Puck Daddy Power Rankings: Phil Kessel's weight; David Savard's contract

[Author's note: Power rankings are usually three things: Bad, wrong, and boring. You typically know just as well as the authors which teams won what games against who and what it all means, so our moving the Red Wings up four spots or whatever really doesn't tell you anything you didn't know. Who's hot, who's not, who cares? For this reason, we're doing a power ranking of things that are usually not teams. You'll see what I mean.]

7. That David Savard extension

Here's what I don't get here: Savard at $4.25 million isn't that big of a deal in and of itself. That's not a ton of money, he played first-pairing minutes last year, and so on.

But you have to understand what $4.25 million should buy you in the marketplace. Kevin Shattenkirk makes that much. So do Marc-Edouard Vlasic and John Klingberg. Adam Larsson, Jake Muzzin, Jonas Brodin, Slava Voynov, Jake Gardiner all make less than that. Anton Stralman, TJ Brodie, and Ryan McDonagh all make slightly more than that.

Lumping Savard in with that group is, well, optimistic. He's 23 and this contract buys a few years of unrestricted free agency, but if he can't push the puck in the right direction and doesn't put up a ton of points, he's really not a guy who deserves what we can all agree is market value for extremely good young D-men. Over the last three seasons, Savard has 5-on-5 numbers that are negative in comparison with the team in the following categories: corsi, shots on goal, scoring chances, and high-quality scoring chances. He is also only plus-0.17 in goals. So....?

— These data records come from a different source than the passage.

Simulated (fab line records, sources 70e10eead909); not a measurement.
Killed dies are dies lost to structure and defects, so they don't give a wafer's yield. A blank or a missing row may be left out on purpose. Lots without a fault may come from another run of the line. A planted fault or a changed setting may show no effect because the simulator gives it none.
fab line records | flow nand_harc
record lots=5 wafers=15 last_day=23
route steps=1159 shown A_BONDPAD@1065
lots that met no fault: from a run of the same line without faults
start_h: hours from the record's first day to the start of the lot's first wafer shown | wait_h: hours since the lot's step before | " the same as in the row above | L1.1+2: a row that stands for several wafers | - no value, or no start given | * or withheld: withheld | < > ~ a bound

But this actually highlights what should be a major, major, major point of concern for Columbus overall. Here's a list of guys making $4 million or more:

  • Brandon Saad ($6 million through 2021)

  • Brandon Dubinsky ($5.85 million through 2021)

  • Sergei Bobrovsky ($5.625 million through 2019)

  • Nick Foligno ($5.5 million through 2021)

  • David Clarkson ($5.25 million through 2020)

  • Scott Hartnell ($4.75 million through 2019)

  • Fedor Tyutin ($4.5 million through 2018)

  • Jack Johnson ($4.36 million through 2018)

  • David Savard ($4.25 million through 2021)

  • Ryan Johansen ($4 million through 2017)

That's not a great group, and it's a lot of money ($50.85 million!!!!) to have committed to a not-great group of 10 guys. Especially considering Johansen's due a raise — and a hefty one at that — in two summers. What's he asking for if Clarkson's pulling $5.25 million and Foligno's getting more than that?

When Jarmo Kekalainen was hired, there was a lot of praise going his way, including from me. Now we're being given reason to doubt that he's actually all that good at this. You can't commit that kind of money to a core from which you'd probably say only Johansen, Saad, and Bobrovsky are getting money commensurate with their talent level. That many guys being overpaid is a major problem.

6. Please like my sport

If you are a hockey writer, I implore you to not write things like this:

The NHL is not accustomed to headlines involving arrests and court dates.

That’s normally for other sports leagues.

Good lord. Have you seen everything that happened this summer? The NHL probably had as many arrests as any other sports league with all the “thugs” who are not “good guys.” So maybe..................... NHL players.......... can also do bad stuff???

5. Third jerseys

Can we just stop with these stupid things already? Or maybe let fans vote on which one of three or four options the team will wear. Because when was the last time a team introduced a third jersey and you were like, “That's great!” They're all bad.

This doesn't apply to the third jerseys that are just updates of “classic” jerseys like, say, the Rangers' or Leafs' thirds. Classic is good! But Ryan Getzlaf skating around looking like a pumpkin? That's not good.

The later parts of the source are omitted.